Monday, June 16, 2008

7th New York Asian Film Festival: Mad Detective

Warning: the following post contains partial spoilers.

Johnnie To and Wai Ka-Fai's Mad Detective (2007, Hong Kong), from a screenplay by Wai and Au Kin Yee, represents To and Wai's first directorial collaboration since 2001's superlative Fulltime Killer, with which it shares a heightened sense of its own status as cinematic form - beyond To's ever-present generic awareness. Here this increased emphasis is procured both visually, in the conspicuous lens flaring that pairs with To's ubiquitous low-key lighting, and narratively (no doubt owing, at least partially to co-writer, co-director Wai's contribution) in the re-introduction of the figure of the double - or in the case of Mad Detective, septuple.

Mad Detective orbits around Lau Ching Wan's soon-to-be ex-detective Bun, whom we first see investigating a crime by being kicked down a flight of stairs while voluntarily inside a suitcase; he then offers an ear that he has chopped off to honor a retiring officer. Suffice it to say that Bun is the eponymous detective. Following a subsequently-introduced officer's 18-month disappearance, Lau is invited to assist for his investigatory brilliance. Yet it is less his analytic abilities, as we soon see, than his facility to see through to a person's true personality that accounts for his unique skills as a detective. To and Wai handle this plot element by fluidly replacing the film's characters with separate performers to represent their inner-selves, or in the case of the missing cop's partner, his seven selves (including a sweaty, overweight replacement and a sexy, female superego). Consequently the lightly surreal effect of the pair's strategy at times simulates the perceptual experience of Bun and his seamless transitions between reality and fantasy - an alternation supported well by the assertive nature of the cinematic image.

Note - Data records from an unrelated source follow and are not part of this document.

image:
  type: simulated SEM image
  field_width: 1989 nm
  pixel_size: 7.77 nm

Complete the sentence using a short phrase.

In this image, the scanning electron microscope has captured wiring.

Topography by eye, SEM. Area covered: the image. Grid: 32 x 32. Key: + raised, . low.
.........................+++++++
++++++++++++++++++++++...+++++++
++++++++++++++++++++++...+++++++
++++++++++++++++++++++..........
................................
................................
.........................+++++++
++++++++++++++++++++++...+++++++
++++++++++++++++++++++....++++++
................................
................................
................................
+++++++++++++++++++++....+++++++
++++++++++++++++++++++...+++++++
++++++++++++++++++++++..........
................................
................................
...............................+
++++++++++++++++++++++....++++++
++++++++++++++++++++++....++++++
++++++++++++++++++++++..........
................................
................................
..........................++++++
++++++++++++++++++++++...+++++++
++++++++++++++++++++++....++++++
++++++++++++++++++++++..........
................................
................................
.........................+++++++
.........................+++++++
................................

Mad Detective culminates, fittingly, in a Lady from Shanghai-inflected house of mirrors where the picture's multiple doubles (and septuples) replace figural reflections. With each in search of his missing gun - a generic staple, to be sure - To and Wai's generic revision racks into focus. At this juncture, the filmmakers have crystallized their reframing of internal character conflict by contrasting it with its generic predecessors: the bodies are reflected by other figures with the shattered glass on the ground beneath. While ultimately Mad Detective may not mark the height of To's commercial cinema powers, To and Wai's film nonetheless reinforces the pair's collaborative identity, while offering more than serviceable revisionist filmmaking.

Mad Detective screens Sunday, June 22 at 7:20 PM at the IFC Center in New York. It is also available on a Mei Ah region 3 DVD with English subtitles.